George Washington wanted America's presidents to live in a building that would "suit the circumstances" of the new nation.

In later years, as the country grew, the "President's House" could grow with it, he wrote.

The history of the White House officially began 200 years ago this week, when the cornerstone was laid on Oct. 13, 1792.

Since then, the number of rooms at 1600 Pennsylvania Avenue has more than doubled _ from 60 to more than 130. It's been built, rebuilt and redecorated many times.

But despite the wear and tear of 39 presidents, millions of visitors and a fire set by the British on Aug. 24, 1814, the essence of the house remains the same.

"George Washington might squint, but he'd recognize it," said former White House historian William Seale, who has written a history of the house.

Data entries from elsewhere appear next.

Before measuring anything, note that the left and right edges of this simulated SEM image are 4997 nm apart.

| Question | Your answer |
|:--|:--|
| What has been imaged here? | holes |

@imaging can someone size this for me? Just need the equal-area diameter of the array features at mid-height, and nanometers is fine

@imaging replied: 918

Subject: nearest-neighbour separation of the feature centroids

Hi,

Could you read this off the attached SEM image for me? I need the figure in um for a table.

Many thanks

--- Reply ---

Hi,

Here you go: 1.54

"The White House is a timeless place, a sort of a shorthand for the presidency," Seale said. "It's the president's house _ the house where he lives, the house where he sleeps, the house where he eats, the house where he worries. People are endlessly fascinated."

Irish-born architect James Hoban won a national contest to design the house and built it out of off-white sandstone from Virginia.

But workers whitewashed the stone to protect it before the building was finished, and by the 1820s, most people knew it as the White House. Theodore Roosevelt made the name official in 1901.

Washington is the only president who never lived there. One president _ Grover Cleveland _ was married there. Two _ William Henry Harrison and Zachary Taylor _ died there.

John Adams was the first to move in, and the house wasn't finished when he did. Only six rooms were plastered, and the grounds were covered with builders' shacks and garbage.

Abigail Adams used the uncompleted East Room to dry the family laundry.

But Adams still took time out on his first night there to write a now-famous prayer for its future.

"I pray Heaven to bestow the best of blessings on this house, and on all that shall hereafter inhabit it. May none but honest and wise men ever rule under this roof!" he wrote on Nov. 2, 1800.

Being a president isn't easy, and the stress of the job has often colored descriptions of the house. William Howard Taft said it was "the loneliest place in the world." Abraham Lincoln called it "this damned old house." To Harry S. Truman, it was "a glamorous prison."